Dokument #1443234
EurasiaNet (Autor)
Zhanara Akhmet, a journalist and a critic of Kazakhstan’s government, fled her country in March 2017 with her nine-year-old son. She says she decided to leave after the editor of her newspaper was arrested and several criminal charges were filed against her.
She traveled to Kiev, where she applied for political asylum. It soon became clear, however, that Ukraine was not the safe haven Akhmet was seeking. Last October, she was arrested on the basis of an Interpol Red Notice issued by Kazakhstan.
Akhmet got off lightly in the end. She was released by court order in late November with help from Fair Trials, a British non-governmental organization specializing in the international justice sector. More importantly, she successfully fought to have her name removed from the Interpol list.
As the Central Asian Political Exiles database project has documented, the international arrest warrant has become a key weapon for authoritarian governments trying to silence self-exiled opponents.
One goal of the project, which is run by John Heathershaw and Saipira Furstenberg of the University of Exeter, is to trace the dynamics of international repression against individuals like Akhmet. Another is to make the case for policy changes in international law enforcement bodies. Moreover, the creators of the database see it as a resource to help defend asylum seekers hailing from Central Asia.
The database, now in its second edition, draws on publicly available information, such as media reports and archives. It currently includes 255 individuals, among them former regime insiders, secular opposition figures, banned clerics, alleged religious extremists, journalists, civil society activists and relatives of exiled individuals who have been persecuted for the actions of family members.

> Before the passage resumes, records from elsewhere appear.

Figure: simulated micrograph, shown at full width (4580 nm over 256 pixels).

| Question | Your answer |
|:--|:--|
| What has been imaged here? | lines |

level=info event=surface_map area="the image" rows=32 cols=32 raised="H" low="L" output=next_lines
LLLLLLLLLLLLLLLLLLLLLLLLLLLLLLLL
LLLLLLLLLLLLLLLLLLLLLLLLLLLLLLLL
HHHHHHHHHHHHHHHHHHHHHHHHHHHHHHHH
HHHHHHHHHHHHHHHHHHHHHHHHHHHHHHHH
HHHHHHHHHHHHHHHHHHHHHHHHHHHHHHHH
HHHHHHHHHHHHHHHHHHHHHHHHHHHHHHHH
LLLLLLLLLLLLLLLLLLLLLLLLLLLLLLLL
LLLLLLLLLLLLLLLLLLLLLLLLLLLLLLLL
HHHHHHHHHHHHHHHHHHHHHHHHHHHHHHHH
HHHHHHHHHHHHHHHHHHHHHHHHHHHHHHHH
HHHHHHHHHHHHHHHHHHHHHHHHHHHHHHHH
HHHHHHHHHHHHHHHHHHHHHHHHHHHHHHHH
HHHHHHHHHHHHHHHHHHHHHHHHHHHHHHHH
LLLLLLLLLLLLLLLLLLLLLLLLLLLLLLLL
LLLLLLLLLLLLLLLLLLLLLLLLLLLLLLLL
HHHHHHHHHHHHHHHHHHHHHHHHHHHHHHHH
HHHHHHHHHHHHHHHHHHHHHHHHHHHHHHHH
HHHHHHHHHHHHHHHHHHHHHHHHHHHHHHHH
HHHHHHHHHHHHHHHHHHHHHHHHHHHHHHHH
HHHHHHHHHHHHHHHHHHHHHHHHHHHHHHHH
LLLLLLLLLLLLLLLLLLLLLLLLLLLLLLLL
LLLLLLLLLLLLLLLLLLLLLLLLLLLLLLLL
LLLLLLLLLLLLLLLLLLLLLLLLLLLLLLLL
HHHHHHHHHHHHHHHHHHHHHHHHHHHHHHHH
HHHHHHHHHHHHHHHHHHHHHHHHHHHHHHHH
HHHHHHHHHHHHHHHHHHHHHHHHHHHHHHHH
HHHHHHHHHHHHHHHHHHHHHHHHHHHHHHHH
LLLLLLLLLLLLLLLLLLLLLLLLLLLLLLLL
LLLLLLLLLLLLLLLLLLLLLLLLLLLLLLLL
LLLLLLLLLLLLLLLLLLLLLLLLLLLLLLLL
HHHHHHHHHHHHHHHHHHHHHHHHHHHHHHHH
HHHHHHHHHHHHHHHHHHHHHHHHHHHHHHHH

To be included in the list, political exiles must have been subject to some form of repression between 1990 and the present. Depending on the severity of the case, the individuals are placed in one of three baskets.
Stage one includes people who have been subjected to informal warnings and threats, intimidation of family members, formal arrest warrants, Interpol notices and extradition requests. The next level is reserved for those who have been through arrest, detention or extradition proceedings. Stage three is the most extreme and includes potential targets of rendition, assault, kidnapping or murder.
The research has revealed patterns of political repression that have intensified since 2016, when the first edition of the database was published. One of the most notable has been the of intimidation and punishment of political exiles’ relatives who have remained behind. Tajikistan has become the most egregious practitioner in this area.
One notable recent incident, in August, involved the family of Tajik human rights activist Shabnam Khudoydodova. When her mother, brother and 10-year-old daughter Fatima boarded a plane from the Tajik capital, Dushanbe, to Almaty, in Kazakhstan, they were all ordered to disembark by security services. After sustained international pressure, the family was eventually permitted to leave the country, but the incident illustrates the lengths the authorities are willing to go to use relatives.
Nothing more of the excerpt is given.